‘A paradigm change’: black hole spotted that may have been created moments after big bang | Black holes

An ancient and “nearly naked” black hole that astronomers believe may have been created in the first fraction of a second after the big bang has been spotted by the James Webb space telescope.

If confirmed as a so-called primordial black hole, a theoretical class of object predicted to exist by Stephen Hawking but never before seen, the discovery would upend prevailing theories of the universe.

Until now, the mainstream view has been that stars and galaxies appeared first and that black holes were created only when the earliest stars ran out of fuel and collapsed under their own gravity.

But the latest observations by the space telescope, which reveal a gargantuan black hole with only a sparse halo of surrounding material dating back to the dawn of the cosmos, appear incompatible with this sequence of events.

“This black hole is nearly naked,” said Prof Roberto Maiolino, a cosmologist at the University of Cambridge who is one of the team behind the observations. “This is really challenging for the theories. It seems that this black hole has formed without being preceded by a galaxy around it.”

Primordial black holes are hypothesised to have been formed in the first fraction of a second after the big bang by denser and hotter regions collapsing in on themselves. In this scenario, black holes of varying sizes were stitched into the fabric of the cosmos from almost the beginning and acted as gravitational pockets around which the dust and gas that formed the first galaxies began to cluster. Hawking pioneered the theory in the 1970s, but with no observational proof in the decades since they have come to be viewed as speculative or “exotic”.

The latest observations focus on a “little red dot” known as QSO1 dating back more than 13bn years to when the universe was just 700m years old. It is one of a scattering of such dots found by the JWST that are so red, so compact and so bright that astronomers have concluded they must be ancient supermassive black holes.

Given that black holes are typically assumed to start small and snowball over time by gobbling up stars, scientists have been puzzled about how these black holes got so big so early in the universe’s history.

Despite QSO1’s extreme distance, astronomers were able to track the orbital speed of the swirling halo of gas and dust. This measurement gave the mass of the central black hole as 50m solar masses, with the total mass of the surrounding material being less than half of this value, according to the findings posted on the preprint Arxiv website.

“This is in stark contrast with what we observe in our local universe, where the black holes at the centre of galaxies [like the Milky Way] are about a thousand times less massive than their host galaxy,” said Maiolino.

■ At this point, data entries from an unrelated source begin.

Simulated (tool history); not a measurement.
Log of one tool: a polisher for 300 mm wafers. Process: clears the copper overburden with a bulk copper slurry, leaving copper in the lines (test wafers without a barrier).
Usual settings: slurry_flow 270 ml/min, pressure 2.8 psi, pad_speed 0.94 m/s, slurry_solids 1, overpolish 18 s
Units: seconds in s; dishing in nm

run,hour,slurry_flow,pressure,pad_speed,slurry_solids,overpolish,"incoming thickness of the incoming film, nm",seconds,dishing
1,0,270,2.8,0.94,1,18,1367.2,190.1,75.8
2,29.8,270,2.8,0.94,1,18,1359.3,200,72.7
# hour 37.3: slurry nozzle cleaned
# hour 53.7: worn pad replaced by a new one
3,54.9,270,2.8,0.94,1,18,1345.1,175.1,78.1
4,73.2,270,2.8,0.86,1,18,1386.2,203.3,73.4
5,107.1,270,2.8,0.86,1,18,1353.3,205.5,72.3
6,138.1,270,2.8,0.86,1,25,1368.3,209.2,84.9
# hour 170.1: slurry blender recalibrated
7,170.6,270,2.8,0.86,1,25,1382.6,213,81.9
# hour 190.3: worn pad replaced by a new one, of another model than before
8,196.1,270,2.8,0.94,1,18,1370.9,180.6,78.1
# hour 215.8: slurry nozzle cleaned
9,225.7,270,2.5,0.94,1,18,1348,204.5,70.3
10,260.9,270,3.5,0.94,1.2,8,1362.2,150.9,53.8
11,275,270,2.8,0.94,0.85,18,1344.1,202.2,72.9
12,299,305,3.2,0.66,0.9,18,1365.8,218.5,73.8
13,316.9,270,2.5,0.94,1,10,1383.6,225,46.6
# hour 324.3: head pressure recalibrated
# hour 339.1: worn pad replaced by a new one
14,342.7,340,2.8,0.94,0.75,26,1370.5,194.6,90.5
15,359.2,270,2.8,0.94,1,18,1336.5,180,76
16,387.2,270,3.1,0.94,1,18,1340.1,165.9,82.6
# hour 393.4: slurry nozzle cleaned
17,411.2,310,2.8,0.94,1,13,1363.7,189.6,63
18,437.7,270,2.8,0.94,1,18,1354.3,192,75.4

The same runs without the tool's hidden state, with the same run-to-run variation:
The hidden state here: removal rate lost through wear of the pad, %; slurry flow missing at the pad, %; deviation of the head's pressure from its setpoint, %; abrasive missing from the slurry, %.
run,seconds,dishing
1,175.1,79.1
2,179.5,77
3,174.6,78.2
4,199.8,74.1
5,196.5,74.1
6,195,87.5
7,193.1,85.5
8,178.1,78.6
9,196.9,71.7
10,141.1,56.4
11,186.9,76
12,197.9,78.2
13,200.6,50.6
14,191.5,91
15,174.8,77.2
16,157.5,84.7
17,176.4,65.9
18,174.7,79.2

In a separate analysis, the glowing material around the black hole was found to be chemically “pristine”, comprising almost exclusively of hydrogen and helium, the two elements left over after the big bang. The absence of heavier elements, which are forged in stars, adds to evidence that there is no significant star formation in the black hole’s vicinity.

“These results are a paradigm change,” said Maiolino. “Here we’re witnessing a massive black hole formed without much of a galaxy, as far as we can say from the data.”

Another way this could have occurred is through a vast cloud of gas and dust in the early universe collapsing directly into a black hole rather than fragmenting and forming stars. But “direct collapse” is predicted to require very specific environmental conditions that are not evident in the observations, leading the scientists to have a slight preference for the primordial black hole scenario.

Prof Andrew Pontzen, a cosmologist at University of Durham who was not involved in the research, said: “A confirmed primordial origin for black holes would have profound implications for fundamental laws of physics.

“The researchers behind this study use new JWST observations to strengthen the case for primordial origins, but it’s an indirect argument and it will take time for the debate to be settled. A decade from now the next generation of gravitational wave detectors, perfect for sniffing out black holes across the entire universe, will settle the matter.”